[Python-ideas] Allow using symbols from Unicode block "Superscripts and Subscripts" in identifiers

Sat May 3 23:48:51 CEST 2014

On 5/3/2014 12:50 AM, Steven D'Aprano wrote:
> On Fri, May 02, 2014 at 10:27:56PM -0400, Terry Reedy wrote:
>
>> If the rules for identifiers are expanded, any code the uses newly
>> allowed names cannot be backported or run on previous versions. In
>> contracted, the opposite problem occurs. I do not think they should be
>> changed either way without a strong cause.
>
> That applies to any new feature -- code using that feature cannot be
> easily backported. In this case, it's actually quite simple to backport
> code using the new rules for identifiers: just change the identifiers.
> The algorithm used by the code remains that same.

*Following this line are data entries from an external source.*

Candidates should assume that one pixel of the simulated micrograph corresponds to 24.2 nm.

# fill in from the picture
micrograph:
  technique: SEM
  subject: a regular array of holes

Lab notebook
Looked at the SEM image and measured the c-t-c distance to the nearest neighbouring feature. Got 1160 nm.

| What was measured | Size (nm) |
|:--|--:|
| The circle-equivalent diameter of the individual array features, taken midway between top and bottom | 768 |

It appears that I consider lexicography more 'fundamental' in some sense 
than you do. But lets skip over this.

>>>  From 2.3. Identifiers and keywords
>>> "The syntax of identifiers in Python is based on the Unicode standard
>>> annex UAX-31, with elaboration and changes as defined below; see also
>>> PEP 3131 for further details."

Without reading the annex, I cannot tell which part of the 'below' 
actually defines a 'change', as opposed to an 'elaboration' 
(explanation). I have no idea whether the unknown changes are additions, 
deletions, or merely selections of options.

>> In other words, we use the standard with a few intentional
>> modifications.
>
> Playing Devil's Advocate, perhaps we could add a few more intentional
> modifications.

Or perhaps not, depending on what the modifications actually are and 
what the reasons were.

> While there are advantages to following a standard just for the sake of
> following a standard, once you allow any changes, you're no longer
> following the standard. So the argument becomes, why should we allow
> that change but not this change?

Nick recently argued, very similarly, that having restored string 'u' 
prefixes was a reason to restore dict.iterxyz methods. You agreed with 
me that there were good reasons why B did not follow from A.

To properly compare current and proposed changes, we must know the 
current 'modifications and changes', their reasons and effects, and the 
proposed changes and their reasons (any real parallels) and likely 
effects. If you were to do the research, I would be willing to discuss.

> Particularly for mathematically-focused code, I think it would be useful
> to be able to use identifiers like (say) σ² for variance, g₁ for sample
> skewness, or β₂ for Pearson's skewness, to give a few real-world
> examples. Regular digits may be ambiguous: compare s₁² for the sample
> variance with Bessel's correction, versus s12. (s twelve?)

I agree that there are good uses for this restricted set of additions. 
Would you allow super/subscripts as prefixes rather than suffixes? I 
presume not since we already disallow initial numbers.

> I'm going to give a tentative +1 vote to allowing superscript and
> subscript letters and digits in identifiers, if it can be done without
> excessive cost in complexity or performance.

Would you consider doubling the cost of checking each character (a 
reasonable estimate, I think) excessive or not?

 > Anything else, like (say) ⑤ (CIRCLED DIGIT FIVE),
 > I will give a firm -1.

-- 
Terry Jan Reedy